And then one warm September afternoon I’m at the table on the deck — my favorite place to write — working on another thousand overcooked words about Sorella Caffe — my favorite place to eat — when my peripheral vision (homo sapiens’ most underrated faculty) signaled movement. It took my regular vision awhile to find it, but there, poking around the wooden retaining wall was a sniffing snout, then scanning eyes, then — having judged an aging, out-of-shape scrivener to be no threat whatsoever — the entire teenage coyote, which strutted down the slanting wall into our yard and turned to walk up the path toward me.

Did you hear about the coyotes? she said with that impish grin. Up on Berry Trail, they ate half a dog’s ass.

Now I’m not brave. But I am stupid. And my wife says I’m a teenaged girl when it comes to social media (a stereotype, my dearest, that fails to take into account the reality that Facebook today is 100% the aged and out-of-shape). So the first thing I thought about was not survival, but content: how might this encounter enliven my Facebook feed? I slowly turned the phone on the table horizontal, set it to video and aimed at the advancing beast. I hoped, vaguely, the creature wasn’t rabid. Other than that, no time for existential worry. And I figured that what I lacked in ferocity of aspect I more than made up for in bulk. What’s this guy gonna do with 240 pounds?

Turns out, I was right, this time. I wasn’t killed and, in the process, got some killer clickbait.

Two months later, times have changed.

One friend passed, and we went to Amsterdam for six weeks to collect ourselves, having taken care of him for close to a year. And while we were there, a tragic flaw in the US electoral system deposited an aged, out-of-shape white man of distinctly amoral tendencies atop the government’s executive branch. And after we came back, a week after, a bigger, deeper, more stupefying tragedy.

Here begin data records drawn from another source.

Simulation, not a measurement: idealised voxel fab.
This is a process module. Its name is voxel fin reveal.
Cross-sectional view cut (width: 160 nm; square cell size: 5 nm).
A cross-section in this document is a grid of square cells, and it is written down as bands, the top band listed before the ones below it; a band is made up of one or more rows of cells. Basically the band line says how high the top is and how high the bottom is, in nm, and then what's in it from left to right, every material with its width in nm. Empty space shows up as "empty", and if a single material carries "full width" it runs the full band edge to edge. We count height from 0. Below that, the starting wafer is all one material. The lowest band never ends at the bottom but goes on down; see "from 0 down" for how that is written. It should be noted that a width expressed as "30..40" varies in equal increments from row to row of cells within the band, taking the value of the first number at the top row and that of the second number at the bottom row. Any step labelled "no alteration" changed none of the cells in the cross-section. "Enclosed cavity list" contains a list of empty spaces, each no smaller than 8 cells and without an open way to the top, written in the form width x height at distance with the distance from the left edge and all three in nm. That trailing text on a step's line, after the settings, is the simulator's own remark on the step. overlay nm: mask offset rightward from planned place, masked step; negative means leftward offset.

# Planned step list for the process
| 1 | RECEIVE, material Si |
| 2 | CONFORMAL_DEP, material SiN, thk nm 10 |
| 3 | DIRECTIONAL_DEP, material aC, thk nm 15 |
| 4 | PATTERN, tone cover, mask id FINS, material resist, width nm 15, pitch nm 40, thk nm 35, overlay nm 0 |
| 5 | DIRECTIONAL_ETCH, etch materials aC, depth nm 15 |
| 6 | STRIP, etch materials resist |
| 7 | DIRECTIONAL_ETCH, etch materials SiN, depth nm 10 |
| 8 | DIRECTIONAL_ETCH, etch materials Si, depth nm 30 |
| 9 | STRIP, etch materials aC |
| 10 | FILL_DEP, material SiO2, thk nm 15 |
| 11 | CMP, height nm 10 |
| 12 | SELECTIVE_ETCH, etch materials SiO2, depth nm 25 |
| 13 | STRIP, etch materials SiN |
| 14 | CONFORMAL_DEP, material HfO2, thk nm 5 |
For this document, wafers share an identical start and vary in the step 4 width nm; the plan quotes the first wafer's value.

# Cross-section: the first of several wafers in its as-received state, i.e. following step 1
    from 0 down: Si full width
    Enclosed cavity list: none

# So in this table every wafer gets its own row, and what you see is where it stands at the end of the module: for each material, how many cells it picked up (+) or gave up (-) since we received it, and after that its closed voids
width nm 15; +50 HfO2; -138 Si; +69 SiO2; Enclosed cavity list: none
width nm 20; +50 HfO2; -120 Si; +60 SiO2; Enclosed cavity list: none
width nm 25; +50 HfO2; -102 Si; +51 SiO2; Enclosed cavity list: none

It was ten days more before we limped into Sorellas for our first Saturday in the back room since the loss of two beautiful young friends — and so many of their beautiful friends — in what has come to be TV-logo-ized as the Oakland Warehouse Fire. There were non-perfunctory hugs all around, and no one had to say why. Once more, going to Sorellas offered much of what you look for in a family — but without the family. Or the bad ones (you know who you are).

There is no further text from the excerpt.